NEW WINESKINS
Opening Prayer
Lord, teach us not to cling to an old outdated system.
Read LUKE 5:33–39
Jesus Questioned About Fasting
33 They said to him, “John’s disciples often fast and pray, and so do the disciples of the Pharisees, but yours go on eating and drinking.”
34 Jesus answered, “Can you make the friends of the bridegroom fast while he is with them? 35 But the time will come when the bridegroom will be taken from them; in those days they will fast.”
36 He told them this parable: “No one tears a piece out of a new garment to patch an old one. Otherwise, they will have torn the new garment, and the patch from the new will not match the old. 37 And no one pours new wine into old wineskins. Otherwise, the new wine will burst the skins; the wine will run out and the wineskins will be ruined. 38 No, new wine must be poured into new wineskins. 39 And no one after drinking old wine wants the new, for they say, ‘The old is better.’”
New International Version (NIV)
Holy Bible, New International Version®, NIV® Copyright ©1973, 1978, 1984, 2011 by Biblica, Inc.® Used by permission. All rights reserved worldwide.
Meditate
“When I found the truth, there I found my God who is the truth… Since the time I learned thee, thou abidest in my memory; and there I find thee” (Augustine of Hippo, 354–430).
Think Further
After Jesus’ ascension, the first Christians felt the need for structure and attention to prayer and meditation, including fasting. Jesus’ words are important here.
Fasting under the old covenant belonged to a system that was incompatible with Jesus’ extension of God’s grace to the socially outcast. In a sense, we are all “tax collectors and sinners” (30). In Jesus’ new society, there are only two classes: those who accept his invitation and those who don’t (Luke 14:15–24). As the old prophets may have sensed, obedience to the legalistic old covenant would never be enough. The old covenant could not be rejuvenated by patching it up. Only a totally new covenant could bring us to God, “written… not on tablets of stone but on tablets of human hearts” (2 Cor. 3:3; cf. Jer. 31:33).
The church finds new wineskins to be a challenge. The early church struggled with the problem of those who wanted to use the new as a mere add-on, to patch up the old operating system (Acts 15:1–29; Gal. 6:12). It is one thing to believe in the wine of the new covenant in Jesus’ blood. It is another thing to develop new and relevant wineskins: churches capable of holding the new wine. “No one pours new wine into old wineskins. Otherwise, the new wine will burst the skins; the wine will run out and the wineskins will be ruined. No, new wine must be poured into new wineskins” (37,38).

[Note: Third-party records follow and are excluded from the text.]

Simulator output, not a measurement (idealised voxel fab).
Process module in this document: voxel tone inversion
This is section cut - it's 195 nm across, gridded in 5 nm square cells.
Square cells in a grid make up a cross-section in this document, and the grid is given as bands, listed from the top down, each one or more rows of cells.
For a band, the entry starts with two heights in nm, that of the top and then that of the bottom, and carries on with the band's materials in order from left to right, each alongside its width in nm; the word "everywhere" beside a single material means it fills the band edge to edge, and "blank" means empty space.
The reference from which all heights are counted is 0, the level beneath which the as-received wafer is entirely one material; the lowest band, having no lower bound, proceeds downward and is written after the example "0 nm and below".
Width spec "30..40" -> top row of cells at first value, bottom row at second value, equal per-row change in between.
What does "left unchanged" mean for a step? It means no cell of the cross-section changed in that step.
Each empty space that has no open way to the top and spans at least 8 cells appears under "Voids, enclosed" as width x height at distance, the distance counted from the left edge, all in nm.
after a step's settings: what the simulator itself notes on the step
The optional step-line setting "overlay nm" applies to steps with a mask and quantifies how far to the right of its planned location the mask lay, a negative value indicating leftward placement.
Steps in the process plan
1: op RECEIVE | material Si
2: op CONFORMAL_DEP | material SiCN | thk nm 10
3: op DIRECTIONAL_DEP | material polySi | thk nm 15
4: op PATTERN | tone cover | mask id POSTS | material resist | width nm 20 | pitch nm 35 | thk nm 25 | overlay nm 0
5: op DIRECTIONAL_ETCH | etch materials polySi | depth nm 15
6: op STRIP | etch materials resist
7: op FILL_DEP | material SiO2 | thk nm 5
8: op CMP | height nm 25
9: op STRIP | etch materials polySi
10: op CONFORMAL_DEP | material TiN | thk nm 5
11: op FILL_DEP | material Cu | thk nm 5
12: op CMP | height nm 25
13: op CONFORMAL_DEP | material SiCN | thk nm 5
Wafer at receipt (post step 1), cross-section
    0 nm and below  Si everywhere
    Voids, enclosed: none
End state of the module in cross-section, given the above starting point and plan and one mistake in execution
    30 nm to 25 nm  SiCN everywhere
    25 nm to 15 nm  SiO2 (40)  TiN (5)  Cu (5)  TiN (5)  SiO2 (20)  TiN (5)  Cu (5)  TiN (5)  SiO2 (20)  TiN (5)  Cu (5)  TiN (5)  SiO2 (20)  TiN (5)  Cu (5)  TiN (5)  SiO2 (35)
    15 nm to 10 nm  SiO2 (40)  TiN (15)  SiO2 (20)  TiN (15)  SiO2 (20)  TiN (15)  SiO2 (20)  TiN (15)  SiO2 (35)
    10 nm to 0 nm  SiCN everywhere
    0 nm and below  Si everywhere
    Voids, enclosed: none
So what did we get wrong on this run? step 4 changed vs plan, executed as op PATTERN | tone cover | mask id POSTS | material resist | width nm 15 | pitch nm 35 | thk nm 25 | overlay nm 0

Have we lived so long in our “old” respectable lifestyles that we have lost sight of Jesus’ invitation to a despised and unclean tax collector to follow him? Have we forgotten the hands which touched the man with leprosy? Are we no longer as willing as Jesus to socialize with the outcasts of society? Do we prefer our old over the new?
Apply
Help us, O God, to be the people of Your new covenant, seeing people as Jesus saw them, embracing those whom society rejects.
Closing prayer
Lord, we know not to patch up the garment of the old covenant with a patch of the new, but rather we are willing to live totally in the new.